The Páramo Wildfire Resilience Facility provides rapid funding for early response and long-term resilience against wildfire damage and human-induced degradation in Colombia’s Páramos ecosystems. It ensures these rich habitats gain the protection they require and strengthens their ability to reduce risks while promoting conservation in a sustainable and equitable way.
ABOUT
Páramos are high-altitude ecosystems that provide essential ecosystem services, such as water capture, storage and regulation across the Andean region. While they cover 2% of Colombia’s territory, they supply over 70% of the country’s drinking water. Despite their significance, páramos face chronic threats like land degradation and acute threats like catastrophic wildfires. Rising temperatures, reduced rainfall, and stronger winds during prolonged El Niño events have intensified wildfires, which are further exacerbated by under-resourced emergency response and fragmented governance of land in páramos. To ensure the long-term resilience of páramo ecosystems, dedicated efforts are needed to reduce wildfire risks, deploy timely f ire suppression efforts when they occur, and restore degraded ecosystems afterwards. Yet, the country faces an annual USD 500 million gap for disaster response.
INNOVATION
A first-of-its-kind, the Páramo Wildfire Resilience Facility bundles risk transfer and risk reduction instruments under a unified governance structure to close financing gaps and enhance the long-term resilience of páramos and communities. The parametric insurance provides rapid, pre-arranged funding to transfer risk of wildfire damaging critical ecosystems for water provision from ecosystem service beneficiaries to insurers. The adaptation and recovery trust fund invests in wildfire risk mitigation and ecosystem restoration to reduce the risk of catastrophic wildfires over time, contributing to long-term water security and the financial sustainability of the parametric insurance. The Facility also coordinates targeted resilience building activities across different actors, bridging critical governance gaps.
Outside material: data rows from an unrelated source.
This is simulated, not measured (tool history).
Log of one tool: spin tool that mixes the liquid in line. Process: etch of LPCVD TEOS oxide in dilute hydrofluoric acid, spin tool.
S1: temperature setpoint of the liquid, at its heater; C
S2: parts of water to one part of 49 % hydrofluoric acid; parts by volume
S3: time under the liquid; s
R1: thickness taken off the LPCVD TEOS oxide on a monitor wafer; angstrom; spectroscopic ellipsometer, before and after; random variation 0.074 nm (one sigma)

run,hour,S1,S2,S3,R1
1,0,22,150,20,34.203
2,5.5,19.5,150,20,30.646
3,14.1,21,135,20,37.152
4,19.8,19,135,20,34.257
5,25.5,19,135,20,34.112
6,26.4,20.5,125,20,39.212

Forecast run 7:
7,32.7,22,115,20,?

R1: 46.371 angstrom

Colombia’s water supply depends on highland páramos. Through the Lab, we aim to move from proof-of-concept to launching the world’s first páramo parametric insurance instrument.
Mateo Prada, Co-Founder, Strata Advisors.
IMPACT
Between November 2023 and January 2024, more than 340 fires destroyed over 17,000 hectares of forest in Colombia, overwhelming government funds and forcing the repurposing of equipment like crop-spraying planes for wildfire suppression.
Against this backdrop, the Páramo Wildfire Resilience Facility offers a timely solution through its pilot in Bogotá, where páramos cover 24% of the surrounding watershed and provide all the city’s drinking water. Between 1985 and 2022, wildfires affected nearly a third of this area. The pilot will mobilize USD 1.3 million, with more than half of it from companies dependent on páramos for water. It will strengthen water security for over 12 million people and offer a critical proof-of-concept for conserving natural ecosystems through insurance innovation.
DESIGN
The instrument introduces a novel financial structure to deploy capital before, during and after a catastrophic wildfire. The Facility has two components:
- A Wildfire Parametric Insurance that will unlock liquidity for emergency response and fire suppression during a wildfire. Payouts will be disbursed within 24 hours when parameters indicative of high-intensity, high burn severity fires are met. Premiums are paid by ecosystem service beneficiaries, including utilities and large corporates dependent on water from páramos. Payouts will be directed to fire brigades and ecosystem stewards to cover required equipment and personnel to minimize wildfire impact.
- An Adaptation and Recovery Trust Fund that will finance wildfire risk reduction and resilience-building strategies. It will fund pre-emptive activities to mitigate fire risk, like dry vegetation removal and capacity-building for local communities; as well as post-fire ecosystem rehabilitation. After the pilot, the trust fund will incorporate revenue-generating alternatives like habitat banks and result-based financing for sustainable productive activities in páramos.
The Facility will be managed jointly by Strata Advisors and Bogotá’s Water Fund, with technical advisory from leading scientists and fire brigades.